Kentucky Democratic governor Andy Beshear's pick to be the state's "ambassador to the rest of the world" quietly deleted tweets in which he blasted a majority of Kentucky voters as homophobic bigots.
After Beshear last month tapped left-wing writer Silas House to serve as Kentucky's poet laureate, the Washington Free Beacon reported on House's long history of disparaging Kentucky voters. In a string of now-deleted tweets, the Beshear appointee contended that Appalachia "as a majority IS homophobic" and told supporters of former president Donald Trump to kiss his "gay country ass." In another deleted post, House wrote, "If you support Trump you're a bigot. Just claim it."
It is unclear whether House is still the state's poet laureate. House notably deleted a January 2023 post that showed him shaking hands with a smiling Beshear, who has yet to address House's posts critical of Kentucky voters. Neither Beshear nor House returned requests for comment.
Local media outlets scurried to the appointee's defense following the Free Beacon's report, with the Lexington Herald-Leader writing that House "has a complicated relationship with Kentucky, but his deep love for it is palpable … in his tweets." House's decision to scrub his past attacks on Kentucky voters, however, suggests Beshear is concerned that his appointee's rhetoric could hurt his reelection prospects in a state that has backed Republicans—and Trump—by huge margins in recent elections. The former president carried Kentucky by 30 and 26 points in 2016 and 2020, respectively, and Republican senator Rand Paul last year cruised to reelection in the Bluegrass State.

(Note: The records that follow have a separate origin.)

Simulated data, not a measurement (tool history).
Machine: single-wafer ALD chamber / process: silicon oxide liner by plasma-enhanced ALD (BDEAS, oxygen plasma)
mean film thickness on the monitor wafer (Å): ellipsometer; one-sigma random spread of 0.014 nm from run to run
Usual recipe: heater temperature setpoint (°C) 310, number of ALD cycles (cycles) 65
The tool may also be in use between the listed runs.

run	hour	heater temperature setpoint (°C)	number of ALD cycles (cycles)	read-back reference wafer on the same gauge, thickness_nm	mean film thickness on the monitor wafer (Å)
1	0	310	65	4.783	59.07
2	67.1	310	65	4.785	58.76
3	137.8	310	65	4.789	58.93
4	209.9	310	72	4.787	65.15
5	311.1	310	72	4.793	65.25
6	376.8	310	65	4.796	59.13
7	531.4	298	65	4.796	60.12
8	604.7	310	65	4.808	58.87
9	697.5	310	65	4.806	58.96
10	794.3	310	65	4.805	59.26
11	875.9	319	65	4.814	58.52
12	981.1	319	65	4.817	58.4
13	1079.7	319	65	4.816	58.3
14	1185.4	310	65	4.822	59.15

The son of Kentucky's 61st governor, Beshear served as the state's attorney general before rising to the governor's mansion in 2019, when he beat unpopular incumbent Matt Bevin by less than 1 percentage point. Four years later, Beshear will face a more formidable challenger: state attorney general Daniel Cameron, who on Tuesday secured the GOP gubernatorial nomination following an endorsement from Trump. Cameron was also on the ballot in 2019—the Republican beat incumbent Greg Stumbo by a whopping 15 points.
Roughly three weeks before Cameron's primary win, Beshear named House as Kentucky's poet laureate during an April 24 ceremony, which saw the Democrat praise House's "unique gift." "We're gonna be blessed to have him as our literary ambassador to the rest of the world," Beshear said.
Beyond his criticism of Trump voters, House has also blasted evangelical Christianity, a faith held by nearly half of Kentuckians. In a November essay, the Beshear appointee lamented being "raised in a church of terrorists" and warned that the "Christian nationalist forces that terrorized me as a child have grown only more powerful." In a 2022 novel, meanwhile, House tells the story of a young gay man who attempts to flee to Ireland after "extremist" Republicans take control of the United States. Beshear during his April ceremony identified that book as an example of House's ability to tell "his Kentucky story."
House attended an anti-coal mining protest at the governor's mansion in 2011, when Beshear's father, fellow Democrat Steve Beshear, occupied the residence. House in a subsequent New York Times op-ed admonished the elder Beshear for championing the coal industry—the industry employed nearly 19,000 people at the time.
In addition to his appointment of House, Beshear has faced criticism for vetoing a bill that would ban sex-change surgeries for minors, a move that Cameron said "sets a dangerous precedent for our children's future." Beshear's decision to veto the bill shows the Democrat is wrong for Kentucky, the Republican Governors Association argued in a statement.
"Whether it's surrounding himself with extreme liberals, fighting to close churches, or pushing a radical agenda on children in Kentucky schools, Andy Beshear has proven he is not right for Kentucky," said association chairwoman Kim Reynolds, the governor of Iowa.